Album Review: Searows – Death in the Business of Whaling

Searows takes the long way around on Death in the Business of Whaling, a nine-song record that trades in foggy dread, half-lit tenderness, and imagery that keeps twitching in your peripheral vision. Alec Duckart wrote these songs with the ocean on the brain and Herman Melville on the nightstand, pulling the title from Moby-Dick and then using that borrowed sentence as a crowbar. Not to explain anything. More to pry.

Here’s a practical detail that changes how the album lands: Duckart didn’t make this one as a sealed-bedroom project. He recorded it outside of home, working with Trevor Spencer. You can hear the shift in the space around the instruments, especially when the arrangements start to stack and the guitars turn from fingerpicked to scorched. The songs still feel private, but the sound has more depth to fall into and more room for impact when the drums finally decide to be drums.

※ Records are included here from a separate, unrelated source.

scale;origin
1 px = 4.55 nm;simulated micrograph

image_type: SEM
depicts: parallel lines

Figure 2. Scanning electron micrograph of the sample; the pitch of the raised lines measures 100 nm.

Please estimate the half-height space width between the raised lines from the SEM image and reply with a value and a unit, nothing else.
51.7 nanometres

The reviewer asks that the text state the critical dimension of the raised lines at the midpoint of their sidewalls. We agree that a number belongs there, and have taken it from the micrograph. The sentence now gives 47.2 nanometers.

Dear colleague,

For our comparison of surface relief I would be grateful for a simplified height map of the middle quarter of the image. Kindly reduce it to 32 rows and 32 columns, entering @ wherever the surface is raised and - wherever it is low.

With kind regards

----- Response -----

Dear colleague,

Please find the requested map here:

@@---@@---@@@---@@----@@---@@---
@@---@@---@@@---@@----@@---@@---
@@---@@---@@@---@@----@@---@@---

Belly of the Whale opens like a slow descent, voice hovering close while the track builds an atmosphere that feels damp, grey, and unavoidably physical. Duckart’s delivery has that delicate, high-register ache that recalls Phoebe Bridgers, but the mood here is less confessional diary and more internal monologue you weren’t meant to overhear. The lyric about staying in the whale’s belly lands with a bluntness that doesn’t ask for sympathy. It’s simply reported, like the weather.

From there, Kill What You Eat stretches into something thornier and more confrontational, the language getting sharp around the edges. The song keeps returning to the body, to survival, to the mess of trying to live decently while carrying uglier instincts in your pocket. It moves in long, tense lines, then suddenly snaps into a phrase that sticks, like you’ve brushed against cold metal. If you’ve followed Duckart’s earlier work, the shift isn’t about becoming louder for the sake of it. It’s about letting the song stay uncomfortable instead of resolving into prettiness.

That discomfort turns cinematic on Dearly Missed, which plays like a grim little narrative you can’t pause. Guitars flare, then recede; the drums toll rather than drive. The writing leans into ambiguity, but not the vague kind that feels like a dodge. More like the way real trauma gets remembered, clear in sensation, blurry in sequence. A detail, a colour, a sound, then the mind refusing to connect the dots because connecting them would make the thing too real.

The album’s most immediate punch might be Hunter, which brings in a thicker low end and a sharper sense of motion. The lyrics’ violence sits right on the surface. No metaphors needed. The track’s tension comes from how calmly it’s delivered, as the narrator has already accepted what they’re capable of and is now negotiating the terms.

Mid-album, Dirt slows the pulse again, and the writing turns to circles: bodies returning to earth, the quiet dread of caretaking, the question of what anyone can actually do for someone they love when love doesn’t fix the underlying problem. It’s one of the record’s most affecting moments because it refuses the big dramatic gesture. It sits with the small, humiliating truths. The throat-clench. The wish to take something back. The ache of realizing you can’t.

Then Junie and In Violet tilt the light a little. Not into happiness, exactly, but into something softer, almost luminous at the edges. In Violet arrives on a bed of droning sound and then folds banjo into the mix, a choice that should feel quaint on paper but comes off strangely modern here, like an old instrument being used to describe a very current kind of longing. Duckart keeps the vocal intimate, close-mic’d enough that you catch the breath and the slight waver, which becomes its own form of honesty.

The closer, Geese, doesn’t deliver closure. It doesn’t really try. The song feels like calling out across distance, then listening to the silence that answers back. That’s where the album’s title starts to feel less like literary garnish and more like a genuine preoccupation: the body, the soul, the mess between them, and the way people carry each other in memory even when they can’t carry each other in life.

The atmosphere is strong, and it stays strong. For some people, that’s the entire appeal: a record you sink into and don’t climb out of until the last note. For others, it might take a couple of plays before individual tracks separate and stand on their own outlines.

Still, the consistency feels intentional. Duckart seems less interested in variety as a flex than in building a sealed emotional climate and letting you decide whether to breathe it in. I kept thinking about that whaling line, the one that frames death as part of the job, part of the daily machinery, and then I kept thinking about something less literary and more ordinary: how often people live with dread like it’s a household appliance.

That’s the feeling Death in the Business of Whaling leaves behind. A lingering chill, a bruised tenderness, and the sense that Duckart has figured out how to make scale and intimacy coexist in the same breath.

“Death in the Business of Whaling” will be released on 23 January 2026 via Last Recordings on Earth.